Palestinian cartoonist Fabi Abou Hassan has long courted the ire of the Assad regime in Syria due to his scathing cartoon criticism of the regime. In recent years, Abou Hassan has been detained, arrested, and threatened, so Cartoonists Rights Network International and International Cities of Refuge Network coordinated efforts to move Abou Hassan from Syria to Drøbak, Norway.
ICORN describes some of the dire threats Abou Hassan faced in Syria while exercising his freedom of expression:
Fadi Abou Hassan has faced threats to his safety in Syria for his cartoons in recent years, mainly from Syrian security forces and the government’s supporters. He was arrested already in 2009 and was detained under Emergency legislation for 80 days where he was tortured and otherwise ill-treated because of cartoons he published.
The situation of cartoonists in Syria became even more critical since the rebellion started in 2011. From 2011-2012, Abou Hassan was summoned to the Military Intelligence in Damascus on several occasions where he was threatened and banned from travelling. The direct reasons for the summoning were his cartoons depicting Assad and his forces, as well as other events related to the Syrian popular protests and ensuing conflict.

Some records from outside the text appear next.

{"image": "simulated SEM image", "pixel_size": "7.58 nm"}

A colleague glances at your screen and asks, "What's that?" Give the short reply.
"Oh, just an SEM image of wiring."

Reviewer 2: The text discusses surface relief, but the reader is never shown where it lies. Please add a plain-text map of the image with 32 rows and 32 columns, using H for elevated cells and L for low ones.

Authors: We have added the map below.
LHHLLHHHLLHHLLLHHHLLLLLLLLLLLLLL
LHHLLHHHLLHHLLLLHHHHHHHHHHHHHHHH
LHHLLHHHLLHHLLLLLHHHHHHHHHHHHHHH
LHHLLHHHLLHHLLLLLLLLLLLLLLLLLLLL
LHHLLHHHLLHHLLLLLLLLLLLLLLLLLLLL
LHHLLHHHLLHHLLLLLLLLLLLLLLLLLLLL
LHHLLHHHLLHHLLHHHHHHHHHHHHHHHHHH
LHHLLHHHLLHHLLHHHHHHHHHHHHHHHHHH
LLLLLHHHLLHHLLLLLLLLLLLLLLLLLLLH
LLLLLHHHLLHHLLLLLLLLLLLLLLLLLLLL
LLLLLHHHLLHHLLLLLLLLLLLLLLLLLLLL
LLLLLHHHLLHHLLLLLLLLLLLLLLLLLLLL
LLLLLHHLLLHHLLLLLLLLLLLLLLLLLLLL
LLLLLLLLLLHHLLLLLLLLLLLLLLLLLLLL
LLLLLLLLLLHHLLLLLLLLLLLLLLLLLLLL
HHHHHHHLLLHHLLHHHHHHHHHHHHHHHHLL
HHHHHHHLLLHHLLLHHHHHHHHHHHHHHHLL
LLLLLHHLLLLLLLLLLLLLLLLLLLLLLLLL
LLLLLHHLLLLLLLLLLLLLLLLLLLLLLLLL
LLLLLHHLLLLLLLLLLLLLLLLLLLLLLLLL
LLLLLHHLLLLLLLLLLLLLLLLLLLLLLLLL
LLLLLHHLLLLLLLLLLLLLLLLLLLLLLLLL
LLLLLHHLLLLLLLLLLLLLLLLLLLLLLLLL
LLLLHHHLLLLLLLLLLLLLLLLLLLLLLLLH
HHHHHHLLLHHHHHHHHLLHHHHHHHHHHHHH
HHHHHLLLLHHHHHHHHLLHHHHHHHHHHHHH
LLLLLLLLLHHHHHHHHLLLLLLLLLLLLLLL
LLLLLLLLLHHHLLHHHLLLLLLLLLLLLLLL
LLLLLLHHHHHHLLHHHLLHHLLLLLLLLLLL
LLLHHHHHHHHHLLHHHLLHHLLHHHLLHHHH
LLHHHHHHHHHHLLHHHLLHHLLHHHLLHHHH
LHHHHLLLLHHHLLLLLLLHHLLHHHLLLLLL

Abou Hassan is not the only cartoonist who has been persecuted in Syria. In the last few years, cartoonists have been brutally attacked, arrested, and possibly executed for challenging Assad’s government. Abou Hassan’s cartoons are frequently critical of Syria’s human rights record, the treatment of women in Syria, and political corruption. In late 2012, Abou Hassan illegally fled Syria, where he had been a refugee. Abou Hassan continues to cartoon, and many of his cartoons can be viewed on the Cartoon Movement website.